Ayrton Senna came to Europe in 1981, at the age of twenty-two, to begin his open wheel racing career competing in British Formula Fords. He was already well known for what he had accomplished in karting. A portfolio which included the 1977 and 1978 South American Championship. He was also the Brazilian national champion four straight years, from 1978 to 1981.
Ayrton won his third ever car race at Brands Hatch on March 15th 1981, at the wheel of a Van Diemen RF81. By the end of the season he had established himself as the man to beat, winning the two prestigious national British Formula Ford titles.
In 1982 he graduated to Formula Ford 2000, competing in both the British and European Championships. Utterly and completely dominating the formula he won twenty-one of the twenty-seven races contested. That season Senna also had his first chance to race in a non-championship Formula Three race at Thruxton. He started from pole position and won easily.
At the start of 1983 several F1 teams were keen to bankroll Senna’s F3 season in return for an option on his services. He refused them all, choosing instead to maintain his independence and decide his own future. That year he drove for Dick Bennetts’ highly respected West Surrey racing team in the British national F3 championship. This partnership began with a formidible display of dominance as Ayrton won the first nine races of the season and duly took the title after a season long battle with Martin Brundle.
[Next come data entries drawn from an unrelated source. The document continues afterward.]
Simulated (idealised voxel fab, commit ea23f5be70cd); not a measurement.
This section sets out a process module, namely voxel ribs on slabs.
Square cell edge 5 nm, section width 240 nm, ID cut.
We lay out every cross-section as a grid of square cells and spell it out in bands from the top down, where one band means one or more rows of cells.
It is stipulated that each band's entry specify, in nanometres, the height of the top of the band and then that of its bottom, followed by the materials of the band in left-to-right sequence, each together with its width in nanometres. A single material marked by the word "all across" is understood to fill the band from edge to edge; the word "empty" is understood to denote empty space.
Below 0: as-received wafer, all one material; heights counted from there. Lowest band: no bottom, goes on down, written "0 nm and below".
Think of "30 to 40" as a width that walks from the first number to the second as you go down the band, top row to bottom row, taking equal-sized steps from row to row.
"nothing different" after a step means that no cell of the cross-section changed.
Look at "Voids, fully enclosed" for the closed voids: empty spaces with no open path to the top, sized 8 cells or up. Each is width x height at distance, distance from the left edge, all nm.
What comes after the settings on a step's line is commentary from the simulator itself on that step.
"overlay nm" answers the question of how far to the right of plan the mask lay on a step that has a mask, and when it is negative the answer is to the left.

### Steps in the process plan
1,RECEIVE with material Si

Bernie Eccelstone, well known as the commercial driving force behind F1s multinational television coverage, was in 1984 also the owner of the Brabham Formula One team. Eccelstone was keen to have Senna drive for him, but it never materialized. Instead Senna signed for the Toleman F1 team. While the Toleman team was neither a top team nor particularly well financed, it did have some talented people in it`s ranks. These included designers Rory Byrne, who went on to design championship winning cars for Benetton and Ferrari, and Pat Symonds, who succeeded with the team as it transitioned to Benetton and then eventually Renault. Towards the end of the 1983 season the team began to show some promise. It was only their third full season, but their TG183B design, in the hands of Derek Warwick scored points in the final four races of the season.
Senna was quick to realize this and even at this early stage in his career Senna knew precisely where he wanted to go and how he intended to get there. From the start of his relationship with Toleman he displayed a finely honed analytical mind. It was with two impressive point scoring finishes at Kyalami and Spa-Francorchamps that Senna and Toleman would arrive for the sixth round of the season at Monaco.
Qualifying had seen World Championship leader Alain Prost (McLaren) take pole position with Nigel Mansell (Lotus) second, ahead of Rene Arnoux (Ferrari), Michele Alboreto (Ferrari), Warwick (Renault) and Patrick Tambay (Renault). Senna qualified an admirable 13th.
Race morning was marked by steady rain and conditions were so bad that the start of the race was delayed for forty-five minutes. At the first corner Warwick and Tambay collided and were out. Prost led the opening lap with Mansell giving chase, then the two Ferraris. Senna and another talented rookie, Stefan Bellof (Tyrrell) who started 20th, made excellent getaways from the start and at the end of lap one were up to 9th and 11th respectively. Briefly Prost extended his lead over Mansell. His teammate Niki Lauda (McLaren) was also going well and by lap 6 had overtaken both Ferraris to move into 3rd place.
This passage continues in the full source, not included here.